Complete guide
Use the calculator above to paste two columns of paired data and instantly calculate Pearson’s correlation coefficient (r), with a live scatter plot, regression line, R-squared and a plain-English interpretation of strength and direction. Correlation is the starting point for any data-driven hypothesis about cause and effect.
What it is
What is correlation?
Correlation measures the strength and direction of a linear relationship between two variables. Pearson’s r ranges from −1 (perfect negative) through 0 (no linear relationship) to +1 (perfect positive). It does not prove causation — only that the two variables move together in a predictable way.
Calculation logic
How the calculation works
Pearson’s r = Σ((x−x̄)(y−ȳ)) ÷ √(Σ(x−x̄)² × Σ(y−ȳ)²). The calculator standardises both variables, then computes the average product of their deviations from the mean. R-squared (r²) is the proportion of variation in one variable explained by the other.
Common mistakes
Watch-outs before using correlation
- Confusing correlation with causation — r tells you variables move together, not that one causes the other.
- Reporting r without R² — R² is the more useful number for explaining how much variation is shared.
- Using Pearson’s r on non-linear relationships — it only detects linear association.
- Drawing conclusions from very small samples (n < 20) — small samples produce unstable r values.
- Ignoring outliers, which can either inflate or hide a real correlation.
What to do next
Turn the result into action
When r is strong, follow up with a Designed Experiment to confirm causation. When r is weak, save the effort and screen other variables. Always plot the scatter — the number can lie, the picture rarely does.
What does the correlation coefficient mean?

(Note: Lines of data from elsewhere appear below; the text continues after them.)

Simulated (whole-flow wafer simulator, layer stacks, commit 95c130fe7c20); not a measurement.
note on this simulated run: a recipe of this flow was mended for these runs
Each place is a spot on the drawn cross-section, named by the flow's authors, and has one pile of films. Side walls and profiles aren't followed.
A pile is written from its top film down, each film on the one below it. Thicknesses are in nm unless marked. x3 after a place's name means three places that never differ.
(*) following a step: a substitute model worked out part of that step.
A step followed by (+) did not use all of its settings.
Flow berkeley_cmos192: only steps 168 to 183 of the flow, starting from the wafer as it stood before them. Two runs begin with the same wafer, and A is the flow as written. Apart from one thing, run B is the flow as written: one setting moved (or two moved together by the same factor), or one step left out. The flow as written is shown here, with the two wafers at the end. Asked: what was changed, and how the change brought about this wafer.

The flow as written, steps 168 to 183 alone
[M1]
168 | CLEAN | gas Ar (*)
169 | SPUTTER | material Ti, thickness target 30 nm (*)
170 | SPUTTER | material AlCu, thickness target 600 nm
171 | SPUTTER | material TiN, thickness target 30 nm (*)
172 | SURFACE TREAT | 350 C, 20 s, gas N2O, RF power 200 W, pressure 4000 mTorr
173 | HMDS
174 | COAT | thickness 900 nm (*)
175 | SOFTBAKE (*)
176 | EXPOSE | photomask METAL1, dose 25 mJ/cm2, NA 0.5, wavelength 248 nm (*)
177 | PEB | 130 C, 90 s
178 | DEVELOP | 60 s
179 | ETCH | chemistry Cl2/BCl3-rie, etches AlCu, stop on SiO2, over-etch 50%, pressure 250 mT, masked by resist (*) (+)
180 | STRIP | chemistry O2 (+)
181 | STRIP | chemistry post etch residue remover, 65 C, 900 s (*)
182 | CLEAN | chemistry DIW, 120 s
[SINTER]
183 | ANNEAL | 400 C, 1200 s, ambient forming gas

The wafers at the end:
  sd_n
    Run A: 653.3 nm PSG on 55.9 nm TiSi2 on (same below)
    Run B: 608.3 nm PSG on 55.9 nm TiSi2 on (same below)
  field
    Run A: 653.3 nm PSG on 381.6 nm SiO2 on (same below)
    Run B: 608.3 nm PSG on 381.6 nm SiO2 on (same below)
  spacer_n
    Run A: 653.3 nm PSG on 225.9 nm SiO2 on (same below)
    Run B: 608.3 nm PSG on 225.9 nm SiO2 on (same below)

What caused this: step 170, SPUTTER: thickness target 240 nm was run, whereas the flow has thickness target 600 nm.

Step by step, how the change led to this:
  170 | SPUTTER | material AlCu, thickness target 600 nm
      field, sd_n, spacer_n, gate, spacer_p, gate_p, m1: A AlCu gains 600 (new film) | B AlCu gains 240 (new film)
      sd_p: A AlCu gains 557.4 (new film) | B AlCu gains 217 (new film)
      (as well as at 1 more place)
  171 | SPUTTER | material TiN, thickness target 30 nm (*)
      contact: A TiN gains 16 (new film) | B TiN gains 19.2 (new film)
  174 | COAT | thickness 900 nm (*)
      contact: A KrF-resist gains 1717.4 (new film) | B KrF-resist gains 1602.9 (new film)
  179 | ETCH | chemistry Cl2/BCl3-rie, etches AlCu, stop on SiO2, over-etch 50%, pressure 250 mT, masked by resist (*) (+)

It measures the strength and direction of a linear relationship between two variables. Values range from −1 (perfect negative) through 0 (no linear relationship) to +1 (perfect positive).
What is a strong correlation?
A common rule of thumb: |r| above 0.7 is strong, 0.4-0.7 is moderate, below 0.4 is weak. Context matters — in physics 0.95 is weak; in social science 0.4 is notable.
Does correlation imply causation?
No. Correlation only tells you two variables move together. Causation requires further evidence — typically a designed experiment that manipulates one variable and measures the effect on the other.
What is R-squared?
R² is the square of the correlation coefficient. It represents the proportion of variation in one variable that is explained by the other. R² = 0.61 means 61% of the variation is shared.
When should correlation not be used?
When the relationship is non-linear (use Spearman’s rank or transform the data), when the data is ordinal or categorical (use chi-square or rank methods), or when the sample is too small (n < 20).